The Spanish Supreme Court has issued two significant rulings (29 October and 3 November 2025) confirming that non-resident individuals may also rely on the joint Personal Income Tax (PIT)–Wealth Tax (WT) limitation traditionally available only to Spanish tax residents.
Until now, the Wealth Tax Act restricted this cap to taxpayers subject to WT under the personal obligation regime, excluding non-residents who own assets located in Spain.
A discriminatory distinction contrary to EU law
In both judgments, the Court concludes that denying non-residents access to the limitation breaches the EU free movement of capital, as it results in a more burdensome tax treatment purely based on residence.
The Court underlines that, for Wealth Tax purposes, residents and non-residents are in a comparable position: the taxable event is the ownership of assets, regardless of the taxpayer’s personal or family circumstances.
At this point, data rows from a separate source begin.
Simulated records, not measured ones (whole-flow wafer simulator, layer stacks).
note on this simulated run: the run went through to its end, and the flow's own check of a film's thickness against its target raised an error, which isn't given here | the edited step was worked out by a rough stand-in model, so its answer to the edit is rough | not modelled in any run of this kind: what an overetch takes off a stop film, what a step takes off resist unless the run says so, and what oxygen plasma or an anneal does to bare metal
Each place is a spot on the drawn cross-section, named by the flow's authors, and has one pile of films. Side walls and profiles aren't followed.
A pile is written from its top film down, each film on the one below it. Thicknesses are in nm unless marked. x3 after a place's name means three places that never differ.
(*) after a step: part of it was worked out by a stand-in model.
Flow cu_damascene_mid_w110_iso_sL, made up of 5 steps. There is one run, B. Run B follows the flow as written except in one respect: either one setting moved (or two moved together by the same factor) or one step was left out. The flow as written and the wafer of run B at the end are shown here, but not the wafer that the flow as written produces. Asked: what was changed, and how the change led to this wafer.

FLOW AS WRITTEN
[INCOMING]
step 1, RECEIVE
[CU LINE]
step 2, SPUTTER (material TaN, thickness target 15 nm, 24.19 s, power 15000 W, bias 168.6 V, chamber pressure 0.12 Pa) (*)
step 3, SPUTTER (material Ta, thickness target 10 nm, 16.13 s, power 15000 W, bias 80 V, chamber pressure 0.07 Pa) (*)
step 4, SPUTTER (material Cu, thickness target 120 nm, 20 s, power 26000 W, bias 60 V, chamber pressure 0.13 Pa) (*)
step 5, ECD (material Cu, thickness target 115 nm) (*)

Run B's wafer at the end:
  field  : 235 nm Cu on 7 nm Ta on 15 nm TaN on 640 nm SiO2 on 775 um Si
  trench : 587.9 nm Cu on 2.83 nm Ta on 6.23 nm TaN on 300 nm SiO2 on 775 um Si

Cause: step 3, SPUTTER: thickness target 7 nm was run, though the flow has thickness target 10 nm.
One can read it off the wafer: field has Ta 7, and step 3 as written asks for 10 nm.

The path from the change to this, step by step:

The cases decided by the Court
Both decisions relate to Belgian residents who owned real estate in Spain and filed Wealth Tax under the real obligation regime. Their claims for refund—submitted after voluntarily applying the joint limit—were rejected by the tax authorities. The Balearic High Court ruled in their favour, and the Supreme Court has now upheld those judgments.
The Supreme Court’s reasoning highlights that:
- The fact that a taxpayer is not subject to Spanish PIT does not justify excluding them from a mechanism designed to prevent confiscatory outcomes when PIT and WT interact.
- The restriction imposed on non-residents is neither necessary nor proportionate, especially given the existence of administrative cooperation and information-exchange mechanisms that allow the Spanish tax authorities to verify foreign income and tax paid.
- The free movement of capital also protects investors resident in non-EU jurisdictions, meaning the Court's doctrine has a potentially broad scope.
Practical implications
These rulings allow non-resident taxpayers to:
- Review non-prescribed Wealth Tax filings and assess whether the limitation could reduce WT liability.
- Seek refunds where the exclusion of the limitation resulted in an excessive tax burden.
Unresolved issues
The Court did not specify how the limitation must be computed when the taxpayer’s income is taxed abroad. This raises several practical challenges:
- determining which foreign income and tax concepts are comparable to Spanish PIT,
- establishing evidentiary standards for documentation, and
- addressing the interaction with double tax treaties.
Given these uncertainties, specialised analysis will be essential to apply the limitation correctly and to support potential refund claims.